Incompressible Rods

Most recent answer: 10/22/2007

Q:
I have often wondered about this question, but never been able to find an answer. I take two long, lightweight, stiff, incompressible rods of very great length and place them alongside one another. I am at one end of the rods and my friend is at the other end. I jiggle the two rods in morse code and my friend watches them. Does the information that I send him arrive faster than the speed of light? If not, why not? picture: ME =============== 2 very long rods =========== FRIEND
- Chris Allen (age 40)
Ipswich, Suffolk, UK
A:
This is an important fundamental question.
Obviously, if there were incompressible rods the information would be transmitted faster than c, the speed of light. However, the entire successful framework of physics would fall apart if such transmission were possible. Therefore there can be no such rods unless all of modern physics is wrong. The reason is not some engineering limit. The forces from one atom to the next are transmitted by fields, almost entirely electromagnetic fields. The speed of propagation of an electromagnetic wave (or other disturbance in any fundamental field) is c. So the effect of moving one end of the rod can't propagate down the rod faster than c. The distant end can't respond instantly, so the rod isn't incompressible.

Mike W.

(published on 10/22/2007)

Follow-Up #1: incompressible fluid?

Q:
What about brake fluid which is said to be incompressible. When I push down the brake pedal, the master cylindre pushes the brake liquid inside the hoses which tightens the brakes immediately? So what is the speed of propagation in this scenario if it cannot be faster than c even though brake fluid seems incompressible?
- Anonymous
A:
That’s a nice question. If the fluid were truly incompressible, there would be big paradoxes. In fact, the fluid is compressible, and the compressibility can be measured.  One way is to directly measure the volume change under pressure. Another way is by measuring the speed of sound in the fluid. That speed is the inverse of the square root of the  compressibility times the (easily measurable) density. The speed of sound is in fact the maximum speed of the propagating pressure change.

Mike W.

(published on 10/22/2007)

Follow-Up #2: instantaneous signals?

Q:
If the rod is compressible, is there a limit to the amount of compression possible? At some point, I would think all the atoms are going to be as close as they can get to one another. Once this happens wouldn't the movement in both ends of the rod be instantaneous?
- Mike (age 30)
Missouri
A:
I think you are starting with an image of atoms as rigid impenetrable classic objects. They aren't. The atoms themselves are compressible. It is true, however, that when compressed enough they do change their behavior drastically. Under very high pressure the electrons in the fuzzy cloud of the atom combine with protons in the nucleus to form neutrons. This allows much more collapse, leading to a very dense neutron star.

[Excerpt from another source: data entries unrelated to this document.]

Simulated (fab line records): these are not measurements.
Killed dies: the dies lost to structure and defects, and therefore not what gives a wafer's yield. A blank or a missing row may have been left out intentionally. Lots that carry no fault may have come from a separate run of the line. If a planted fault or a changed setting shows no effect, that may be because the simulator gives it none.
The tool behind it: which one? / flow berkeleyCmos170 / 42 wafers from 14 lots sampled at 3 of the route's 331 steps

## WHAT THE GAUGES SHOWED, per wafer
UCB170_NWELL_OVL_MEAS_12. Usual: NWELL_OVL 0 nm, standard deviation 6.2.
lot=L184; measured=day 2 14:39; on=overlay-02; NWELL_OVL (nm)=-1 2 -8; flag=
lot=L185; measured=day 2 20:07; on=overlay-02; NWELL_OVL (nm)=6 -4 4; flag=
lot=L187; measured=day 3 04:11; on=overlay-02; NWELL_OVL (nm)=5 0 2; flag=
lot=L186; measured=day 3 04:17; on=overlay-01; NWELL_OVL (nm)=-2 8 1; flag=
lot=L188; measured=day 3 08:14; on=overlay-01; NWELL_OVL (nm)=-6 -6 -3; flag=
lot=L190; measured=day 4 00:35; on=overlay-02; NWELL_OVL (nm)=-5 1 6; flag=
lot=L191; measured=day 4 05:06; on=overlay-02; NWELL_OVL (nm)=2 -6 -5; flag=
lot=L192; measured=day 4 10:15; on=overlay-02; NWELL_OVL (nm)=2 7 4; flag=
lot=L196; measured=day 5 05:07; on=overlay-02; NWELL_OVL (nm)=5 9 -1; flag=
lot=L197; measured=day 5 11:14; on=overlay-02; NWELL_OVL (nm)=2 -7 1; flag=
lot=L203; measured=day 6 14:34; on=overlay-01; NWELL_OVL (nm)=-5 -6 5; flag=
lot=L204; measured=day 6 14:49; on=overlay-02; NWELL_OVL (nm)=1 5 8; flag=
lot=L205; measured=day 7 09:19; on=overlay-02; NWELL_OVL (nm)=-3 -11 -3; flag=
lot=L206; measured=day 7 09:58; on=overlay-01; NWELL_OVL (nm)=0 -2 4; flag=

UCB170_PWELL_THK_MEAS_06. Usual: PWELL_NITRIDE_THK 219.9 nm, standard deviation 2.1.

Perhaps it might seem as though when the material gets dense enough it will, although still compressible, be so stiff that its sound velocity would be greater than the speed of light. Obviously that would lead to problems for relativity. Worrying about that issue was one of the clues that led to the prediction that black holes would exist. In a black hole, the material sort of falls out of our region of space-time altogether.

Mike W.

(published on 09/25/2010)

Follow-Up #3: strictly physics

Q:
Why is physics so strict? If Physics is the study of why and how, then why can't physics be bent so that it includes these black holes that are out of our space-time? Why can't there be particles that move faster than the speed of light? Why can Physics not be bent, when it says that everything else can be(at least to an extent)? I want to know, because I want to be a physicis. I think it may be interesting to find out that in my lifetime Physics(the laws of nature) may likely be rewritten.
- anonymous (age na)
US
A:
Good question.  There are lots of intellectual fields, e.g. in the social sciences,  in which statements are rather fuzzy and imprecise, "laws' never are quite meant to be taken seriously, etc.  In social science it's hard to see how that fuzziness could be avoided, but in physics it's not necessary. One of the drawbacks of laws that are easy to bend is that they can't ever be disproved.  There's always some excuse for any discrepancy. Arguments tend to go on forever.

With our "strict" laws, we get a much sharper idea of whether they are working or not. It's precisely that strictness that allows us to say, for example, that Newton's law of gravity is not quite right. It's that same strictness that tells us that our current law of gravity, General Relativity, must break down on extremely short distance scales. People are working hard to replace it, maybe with a form of string theory. Meanwhile, more comprehensive pictures of the space-time manifold, in some sense including what are black holes from our perspective, are also being worked on.

Meanwhile, though, for events on a more familiar scale we have the strict laws of Special Relativity as an excellent well-controlled approximation. Combined with quantum mechanics, these allow the correct theoretical prediction of experimental quantities to extraordinary precision, e.g. one part in 100,000,000,000. When a theory like Special Relativity can do things like that, you don't just toss it out on a whim.

Mike W.

(published on 10/26/2010)

Follow-Up #4: New Year's Eve advice

Q:
Even if the laws of physics are strict, it doesn't mean they are absolute. You cannot say that with SR and GR : "this is how the Universe works". You can only say this : "Every experiment on SR and GR we did tends to show that this is how the Universe works" In physics, as in everyday life, never lose your skepticism and your critical thinking! Don't toss away what has been shown true many many times and don't think that if it's true, then it's absolute. Leave room for new stuff that we haven't discovered yet but greet it with skepticism and critical thinking. With that way of seeing things, you'll be a great scientist!
- Anonymous
A:
I've got to disagree with your last line (too late for some of us), but other than that, thanks for the philosophical pep talk.

Mike W.

(published on 12/31/2011)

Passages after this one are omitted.